Make Tea Not War, Season 1 Retrospective

During the Spring I ran a multiplayer game of OpenTTD for a couple of hours every other Friday. The idea was to run from 1950-2050 without any specific goal or competition, for anyone who wanted to join.

A year in default game mode is about 12 minutes. Subsequently 100 years would be 1,200 minutes, i.e. around 20 hours. I scheduled 2 hours per session and planned for it to span 20 weeks.

That's a lot of numbers! We'll (mostly) leave the numbers now and see what it was like.

What Playing Was Like

There were a handful of us starting out. Only two of us remained as of the last session. Not because of boredom or bankruptcies; just scheduling conflicts and busy lives. It was in no way unexpected.

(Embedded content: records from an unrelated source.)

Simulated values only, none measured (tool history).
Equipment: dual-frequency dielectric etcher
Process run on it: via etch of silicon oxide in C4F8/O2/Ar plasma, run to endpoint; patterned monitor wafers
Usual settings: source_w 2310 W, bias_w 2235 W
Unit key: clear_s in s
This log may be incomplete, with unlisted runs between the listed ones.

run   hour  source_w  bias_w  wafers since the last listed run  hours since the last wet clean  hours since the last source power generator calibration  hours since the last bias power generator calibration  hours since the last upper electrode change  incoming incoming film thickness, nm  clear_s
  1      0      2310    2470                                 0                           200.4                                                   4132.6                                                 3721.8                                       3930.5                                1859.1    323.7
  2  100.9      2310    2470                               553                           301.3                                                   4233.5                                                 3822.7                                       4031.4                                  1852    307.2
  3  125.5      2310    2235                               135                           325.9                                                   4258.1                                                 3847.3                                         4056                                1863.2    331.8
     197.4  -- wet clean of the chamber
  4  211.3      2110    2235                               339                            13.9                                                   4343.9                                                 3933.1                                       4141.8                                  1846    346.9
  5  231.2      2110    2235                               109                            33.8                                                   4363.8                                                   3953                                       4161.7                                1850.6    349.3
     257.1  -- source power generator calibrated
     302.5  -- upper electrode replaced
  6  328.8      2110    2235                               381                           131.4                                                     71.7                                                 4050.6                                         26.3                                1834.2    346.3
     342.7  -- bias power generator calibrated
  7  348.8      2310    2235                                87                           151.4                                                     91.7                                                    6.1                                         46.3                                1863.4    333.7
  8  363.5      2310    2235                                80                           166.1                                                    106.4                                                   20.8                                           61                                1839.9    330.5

What was unexpected was the number of random players hopping in to play a session or in some cases two just because the server was in the public listing. I think we had 5 concurrent players one session where only two of us were regulars. All in all over the course of the game more than 15 companies were active. I didn't count, but I had a 15 company limit and I had to remove one or two inactive companies to make room for more players at some point.

I set up a discord server in the beginning to easily allow voice chat during games, but sharing the invite link within game is difficult. The voice chat ended up just being us regulars. Sometimes a regular who wasn't playing at the moment would join the voice chat anyway because it was social.

One or two random participants never communicated. I don't consider that in any way rude; some people either don't speak English or plain don't want to chat in the game. What's important -- and made me quite happy -- is that everyone played fair and respectfully, and everyone was kind and welcoming. To me that speaks volume about the player base. There are no doubt trolls hopping into multiplayer games sometimes, but I've never encountered a mean player.

Some sessions ran on for longer than the planned two hours. A couple ran a lot longer. Because it's fun to play and hard to stop!

The one thing that sucked a bit was that those 100 in game years turned out to be closer to 25 hours of play time because the laptop I'm playing and hosting the game on is slow as molasses. When there were more than a thousand vehicles on the map the in game time moved almost half as fast as it should. Strangely we didn't really experience lag per se; it was just slower.

Learnings

I announced the idea in various social channels before-hand and found willing players that way. That's how the group of regulars was formed. Sadly these were the only ones who knew about the discord server. Next time, whenever that might be, I'll set up a site with an easy-to-type URL with some info on it. Something I can share with players who find the server in the public listing.

The experience was great! Like how you find new people to talk to when you take a class or join a team of some kind I also found that the relaxed voice chat quickly went from only game related to familiar "how have you been?" and talks about life and everything. Though most of the time there was a comfortable silence in the channel as we played through the session independently together.

I love hosting games or events. Not to brag, but I'm good at it. I'm good at creating a kind and welcoming atmosphere, communicating with people, and creating opportunities to have a good time. I'm also pretty good at the game, and after the first session I already had more money than I could possibly spend. Every time someone joined I offered to give them a few million pounds to get their company rolling. Hardly anyone accepted, surprisingly. Most players like playing a startup, it turns out. It's a universally appreciated offer either way.

Another game like this will not be hosted on my faithful laptop. I'll set it up on a dedicated server for the purpose. Even a very weak server (which it'll probably be, honestly) is better because it won't have to both act as server and render graphics for a player.

Here's info on the computer I used this season.

Will There Be a Season 2?

I hope so. It was a good experience. It wasn't too hard to set up. If or when depends on other things in my life. There's always a thousand projects to do, after all. And life in general.

But it would definitely be nice to do it again.